On Sat, Oct 21, 2023 at 11:37 AM Paul Ruizendaal <pnr@planet.nl> wrote:

An interesting set of videos indeed, although I wish they were not all chopped up in 5 minute segments.

The alternative nowadays is for YouTube to chop videos up themselves with commercials.

The below site has a very nice summary of Xenix at Microsoft (I’ve linked it a couple of times before):
http://seefigure1.com/2014/04/15/xenixtime.html

By this time, there was growing retail demand for Xenix on IBM-compatible personal computer hardware, but Microsoft made the strategic decision not to sell Xenix in the consumer market; instead, they entered into an agreement with a company called the Santa Cruz Operation to package, sell and support Xenix for those customers.

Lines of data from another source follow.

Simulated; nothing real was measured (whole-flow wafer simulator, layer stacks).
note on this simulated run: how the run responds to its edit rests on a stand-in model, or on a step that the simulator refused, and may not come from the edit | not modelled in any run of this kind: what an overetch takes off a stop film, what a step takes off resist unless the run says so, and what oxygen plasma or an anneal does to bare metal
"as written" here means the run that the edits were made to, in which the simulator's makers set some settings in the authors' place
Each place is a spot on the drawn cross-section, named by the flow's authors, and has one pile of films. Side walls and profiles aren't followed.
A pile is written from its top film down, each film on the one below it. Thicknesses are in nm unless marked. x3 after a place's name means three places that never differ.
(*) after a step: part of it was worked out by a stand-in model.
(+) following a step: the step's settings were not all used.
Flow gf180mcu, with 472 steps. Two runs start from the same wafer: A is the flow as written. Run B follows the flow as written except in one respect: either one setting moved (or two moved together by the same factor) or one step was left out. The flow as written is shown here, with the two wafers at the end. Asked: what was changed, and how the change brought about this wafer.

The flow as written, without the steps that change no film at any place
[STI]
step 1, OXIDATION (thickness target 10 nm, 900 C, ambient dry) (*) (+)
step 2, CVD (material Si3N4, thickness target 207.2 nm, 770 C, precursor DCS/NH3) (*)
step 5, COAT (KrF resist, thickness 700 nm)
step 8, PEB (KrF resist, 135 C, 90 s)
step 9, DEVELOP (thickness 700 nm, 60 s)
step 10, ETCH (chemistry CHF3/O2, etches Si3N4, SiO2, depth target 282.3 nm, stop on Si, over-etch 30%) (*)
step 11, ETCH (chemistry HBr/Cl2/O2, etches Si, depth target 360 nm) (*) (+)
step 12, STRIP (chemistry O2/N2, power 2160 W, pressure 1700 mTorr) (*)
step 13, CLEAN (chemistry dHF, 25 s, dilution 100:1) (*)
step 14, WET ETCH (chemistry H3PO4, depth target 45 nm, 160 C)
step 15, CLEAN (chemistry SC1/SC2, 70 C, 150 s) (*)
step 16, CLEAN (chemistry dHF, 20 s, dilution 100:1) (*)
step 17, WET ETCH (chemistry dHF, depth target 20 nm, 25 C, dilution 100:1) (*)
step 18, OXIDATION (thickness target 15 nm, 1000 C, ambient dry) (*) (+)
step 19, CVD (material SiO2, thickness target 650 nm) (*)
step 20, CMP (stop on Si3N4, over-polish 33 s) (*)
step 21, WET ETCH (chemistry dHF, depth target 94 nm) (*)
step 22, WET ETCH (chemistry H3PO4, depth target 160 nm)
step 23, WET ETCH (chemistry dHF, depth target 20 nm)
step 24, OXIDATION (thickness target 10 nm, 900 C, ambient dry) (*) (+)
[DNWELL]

That's not entirely true.  The first personal computer I used was an IBM PC/AT, and I bought MS-branded Xenix (System III) for it.  It was a box full of floppies, and it came with the MS C compiler (CL.EXE etc.) which could compile for Xenix or cross-compile for MS-DOS.  That way I could write command-line programs on Xenix and deliver them for DOS.

 In a way it is the same dynamic that kept C89 and Bash in place for so long: people know it, it is good enough and it works everywhere.

C89 has plenty of obvious successors; bash does not.

Seeing the Cutler interviews reminded me of the old joke that there are only two operating systems left: Unix and VMS (Linux being Unix-family and Windows being VMS-family). 

OS/360 (now in the form of z/OS) is still very much with us.  z/OS is Posix-certified, but it is fairly distant from Linux, *BSD, or Solaris.  (It is not to be confused with Linux running on System Z virtualized.)